A research team from Shanghai Artificial Intelligence Laboratory, Northwestern Polytechnical University (NWPU), and Shanghai Jiao Tong University (SJTU) has introduced Holi-Spatial, a fully automated framework for constructing 3D spatial intelligence training data from raw video streams. The paper has been accepted as an Oral presentation at ICML 2026.

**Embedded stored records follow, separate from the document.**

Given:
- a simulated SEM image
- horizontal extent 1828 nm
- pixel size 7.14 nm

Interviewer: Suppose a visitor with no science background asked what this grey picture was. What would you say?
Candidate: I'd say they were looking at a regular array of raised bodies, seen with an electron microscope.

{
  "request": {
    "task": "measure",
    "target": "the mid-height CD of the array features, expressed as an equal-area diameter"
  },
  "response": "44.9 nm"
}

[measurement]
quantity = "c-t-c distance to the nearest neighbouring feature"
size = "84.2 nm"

The Data Bottleneck in Spatial Intelligence While large language models have rapidly advanced in image understanding, OCR, multi-image reasoning, and video QA, they still struggle with genuine 3D spatial understanding. Capabilities like understanding object spatial relationships, camera movement estimation, and cross-view object localization require large-scale, fine-grained, geometrically constrained 3D data — a resource that has been scarce and expensive to produce.
Traditional approaches rely on manually annotated 3D datasets like ScanNet and ScanNet++, which are limited in scale and domain coverage. Holi-Spatial addresses this bottleneck by turning publicly available video data into structured spatial supervision automatically.
Three-Stage Automated Pipeline Holi-Spatial operates through a three-stage pipeline: Stage 1 — Geometric Optimization using 3D Gaussian Splatting for multi-view consistent depth and point cloud recovery. Stage 2 — Open-Vocabulary Perception using VLM-generated categories and SAM3 segmentation masks back-projected into 3D. Stage 3 — Scene-Level Refinement including multi-view merging, confidence filtering, VLM agent verification, and QA generation.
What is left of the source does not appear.